Why should the Arctic Refuge matter to the ski industry?

  • Pat O'Donnell

  • WWJD

    Cam Cardow, www.caglecartoons.com
 

Why should the 19 million acres of wilderness that make up the Arctic National Wildlife Refuge, the potential oil beneath it, and its resident herd of caribou, matter at all to the ski industry?

Sure, the refuge in Alaska is wild and beautiful, it’s pristine, it’s a crown jewel of wilderness. We in the ski industry fancy ourselves environmentally conscious, so we should want to protect it. But that’s abstract, and it could even be disingenuous. Do we support protection because we want to paint ourselves green, taking a stand where we have nothing to lose?

But there is a compelling reason that the ski industry should care deeply about the Arctic Refuge, and it isn’t just about caribou, and it’s not just about wilderness. It’s about energy policy.
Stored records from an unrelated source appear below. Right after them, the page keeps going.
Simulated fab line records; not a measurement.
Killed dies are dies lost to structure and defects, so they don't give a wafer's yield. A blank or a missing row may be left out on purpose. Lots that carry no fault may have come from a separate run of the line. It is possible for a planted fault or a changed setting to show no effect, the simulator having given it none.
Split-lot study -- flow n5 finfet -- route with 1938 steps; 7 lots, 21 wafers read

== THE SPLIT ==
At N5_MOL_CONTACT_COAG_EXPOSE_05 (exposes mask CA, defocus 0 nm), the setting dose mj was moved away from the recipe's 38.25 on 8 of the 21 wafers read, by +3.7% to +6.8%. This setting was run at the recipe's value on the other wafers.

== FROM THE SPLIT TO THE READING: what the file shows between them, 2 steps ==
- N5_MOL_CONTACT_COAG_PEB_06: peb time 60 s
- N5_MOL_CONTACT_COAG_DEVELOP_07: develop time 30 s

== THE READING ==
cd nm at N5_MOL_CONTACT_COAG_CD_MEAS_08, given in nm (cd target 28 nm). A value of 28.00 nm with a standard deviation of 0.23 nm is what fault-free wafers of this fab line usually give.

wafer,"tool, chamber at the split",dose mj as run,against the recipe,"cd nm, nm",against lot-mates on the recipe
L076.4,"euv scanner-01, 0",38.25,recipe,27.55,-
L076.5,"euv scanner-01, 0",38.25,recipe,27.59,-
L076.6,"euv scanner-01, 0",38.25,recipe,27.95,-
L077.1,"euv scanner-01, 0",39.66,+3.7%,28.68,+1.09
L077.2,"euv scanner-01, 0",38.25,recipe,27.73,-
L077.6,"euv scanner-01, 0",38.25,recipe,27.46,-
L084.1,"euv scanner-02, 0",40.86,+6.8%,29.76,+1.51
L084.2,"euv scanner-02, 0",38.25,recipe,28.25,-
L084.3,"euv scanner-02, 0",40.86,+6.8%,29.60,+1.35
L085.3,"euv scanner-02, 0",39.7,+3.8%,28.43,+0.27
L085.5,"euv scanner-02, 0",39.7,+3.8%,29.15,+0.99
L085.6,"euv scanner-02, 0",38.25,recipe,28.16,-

Energy policy decisions threaten to bring the ski industry to its knees. Overwhelming research is showing that climate change is more than hypothetical, it is happening, and humans — largely by virtue of our energy choices — are responsible. Last August, Science magazine declared a consensus on climate change, after reviewing 928 papers and finding that they all agreed that the earth was heating up and humans were responsible. Whenever I say things like this, I get rafts of mail telling me I’m wrong. My response is that, for now, I’ll side with groups like the National Academy of Sciences and the vast bulk of climatologists.

By deciding to drill in the Arctic Refuge, we’re saying we’re unwilling to take any additional steps, no matter how modest, to reduce our dependence on oil, steps that would coincidentally address the greenhouse warming problem and improve national security.

As Amory Lovins put it: "When you’re addicted to drugs, you’re told to cut off the supply. But when you’re addicted to oil, you try to find more."

By drilling in Alaska, are we then saying that we’re willing to pursue an energy "strategy" that threatens the ski industry and the future viability of people’s lives, communities and children, because we don’t want — for example — to increase automobile fuel efficiency standards by a few painless miles per gallon?

Well, yes, that is exactly what we’re saying. With the climate changing and threatening not just skiing but every industry, the federal government has not been willing to order cars to go farther on a gallon of gas. The government is also not willing to make energy more expensive when it pollutes, nor to encourage with incentives what we need more of, which is a greater dependence on renewable energy sources and energy efficiency.

Even though between 1979 and 1986, we saved an Arctic Refuge’s (predicted) annual output of oil every five months with efficiency standards that didn’t ruin our economy, we’re getting ready to drill. We’ll drill in Alaska, even though, as Bill McKibben points out in Orion Magazine, the most optimistic estimates assume that the Arctic Refuge can supply the U.S. with only about five months of oil.

Fortunately, not all of our leaders have their heads in the sand. Colorado Sen. Ken Salazar, D, understands the impact of energy policy on the state’s economy, and he opposed drilling in the Arctic Refuge. Sen. Wayne Allard, R-Colo., who doesn’t link the future of Colorado’s recreation industry to decisions made in Alaska, supported drilling and a policy of unmitigated consumption.

Decisions like drilling in the Arctic are part of a broad national policy that, if continued, will make skiing impossible for future generations. So this isn’t just about the caribou. It’s about how we’re selling out our children by ruining their chances for the kind of prosperity we enjoyed. It’s about how we’re selling out our industry and all the other aspects of the West’s ski tourism economy — now a $2 billion money-maker in Colorado alone — because we’re too lazy or arrogant to make any sacrifice at all, even the relatively painless ones.

Protecting the Arctic Refuge isn’t just about the Arctic Refuge; it’s about skiing.

Pat O’Donnell is president and chief operating officer of the Aspen Skiing Company.